Chapter 7, the first in the tools-focused portion of Practical RDF is dedicated to (mostly Java-based) editors, parsers, validators, browsers, etc. for desktop use. Next, she dives into Jena, the Java RDF toolkit that began life as the labor of love of HP Labs researcher Brian McBride before being elevated to the status of a formal HP Labs project under their Semantic Web Research umbrella. Another HP Labs Semantic Web project, Damian Steer's BrownSauce, a slick little Java-based RDF browser, was introduced back in Chapter7. Means for manipulating RDF/XML in Perl (RDF::Core, part of Ginger Alliance's PerlRDF project), PHP (RAP, the RDF API for PHP), and Python (RDFLib) are addressed in Chapter 9. RDF query engines/languages are taken up next -- rdfDB QL, the query language of R.V. Guha's rdfDB (written in C); SquishQL, implemented in the Java-based Inkling query engine (built atop PostgreSQL); RDQL, used within Jena; and Sesame, a JSP/Servlet querying engine that supports both RDQL and its own query language, RQL, and can be deployed atop MySQL or PostgreSQL. Powers rounds out this part of her book with a chapter that deals briefly with the leftovers. Drive, an RDF API for C#, is briefly discussed along with RDF APIs for less fashionable programming languages : Nokia's Wilbur for CLOS, XOTcl for Tcl, and RubyRDF for Ruby. Redland, an RDF toolkit written in C with Java, Perl, PHP, Python, Ruby, and Tcl wrappers, is covered at some length (about half a dozen pages) and a couple more are given over to Redfoot, a Python RDF framework consisting of RDFLib (mentioned earlier in the Perl/PHP/Python chapter), a small-footprint HTTP server (according to the changelog at redfoot.net, they're using Medusa), and a native scripting language called Hypercode that lives within CDATA blocks in RDF/XML (example).

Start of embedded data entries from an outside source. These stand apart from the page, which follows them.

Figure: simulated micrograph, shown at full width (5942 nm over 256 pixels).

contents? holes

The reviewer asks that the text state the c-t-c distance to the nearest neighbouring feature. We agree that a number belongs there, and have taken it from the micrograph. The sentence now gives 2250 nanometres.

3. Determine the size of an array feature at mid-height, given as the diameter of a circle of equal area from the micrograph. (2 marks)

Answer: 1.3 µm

The last third of Practical RDF is devoted to uses of RDF and begins with a chapter on the OWL Web Ontology Language, an extension to RDF that's designed to supply more constraints for RDF vocabularies than can be provided by RDF Schema alone. This chapter would have been better situated after Chapter 5, which addresses RDF Schema, and feels a bit out of place here. RSS 1.0, the RDF-based syndication format, gets a chapter all of its own, beginning with a short synopsis of the evolution of RSS and the rift between the RSS 0.9x/2.0 and RSS 1.0 camps, progressing through descriptions of the RSS elements, some discussion of the use of modules, RSS autodiscovery, and aggregators (Amphetadesk, Meerkat, and NetNewsWire are mentioned), and finishing with an example RSS file (a syndicated list of book recommendations), producing RSS 1.0 using the Informa RSS Library (a set of Java classes), and merging two RSS 1.0 files using the XML::RSS Perl module. Two "Applications Based on RDF" (commercial and noncommercial) chapters top off the book. Noncommercial applications of RDF are visited first : Mozilla, where history and bookmarks, among other classes of information, are stored in RDF; the Creative Commons licensing scheme, whose proponents encourage content creators to embed RDF snippets into their documents and applications to provide information about the work itself and the restrictions placed on its reuse under the particular CC license that they've chosen; a Java and PostgreSQL based digital library system jointly developed by MIT and HP that uses RDF; and FOAF (Friend-of-a-Friend), an RDF vocabulary designed to express personal information and interpersonal relationships. Among the list of commercial applications utilizing RDF that comprises the final chapter in the book is Chandler, the same as yet very-alpha personal information manager that's managed to garner multiple mentions on this site.

The Verdict

The real meat of Practical RDF, for me, was in Chapters 1 through 6 (plus the OWL chapter, Chapter 12). This is not to say that the material in the last 2/3 of the book isn't useful or interesting. The section on RDF software tools is a great annotated survey of what's out there right now ... and I would imagine that installing and testdriving each of the software applications featured in those chapters must have been an extremely time-consuming process. The chapters describing real-world applications of RDF could be useful to someone trying to convince a manager that RDF is a viable, widely-used technology. Given a choice, though, I would rather have seen those pages spent on additional coverage of RDF, RDFS, and OWL with more example RDF vocabularies developed (like PostCon, which the author formulated, then refined through RDFS and OWL). The displaced material could have been made available online at the author's site for the book. A lot of that information will become less accurate over time as the software evolves and people come up with more applications for RDF anyway.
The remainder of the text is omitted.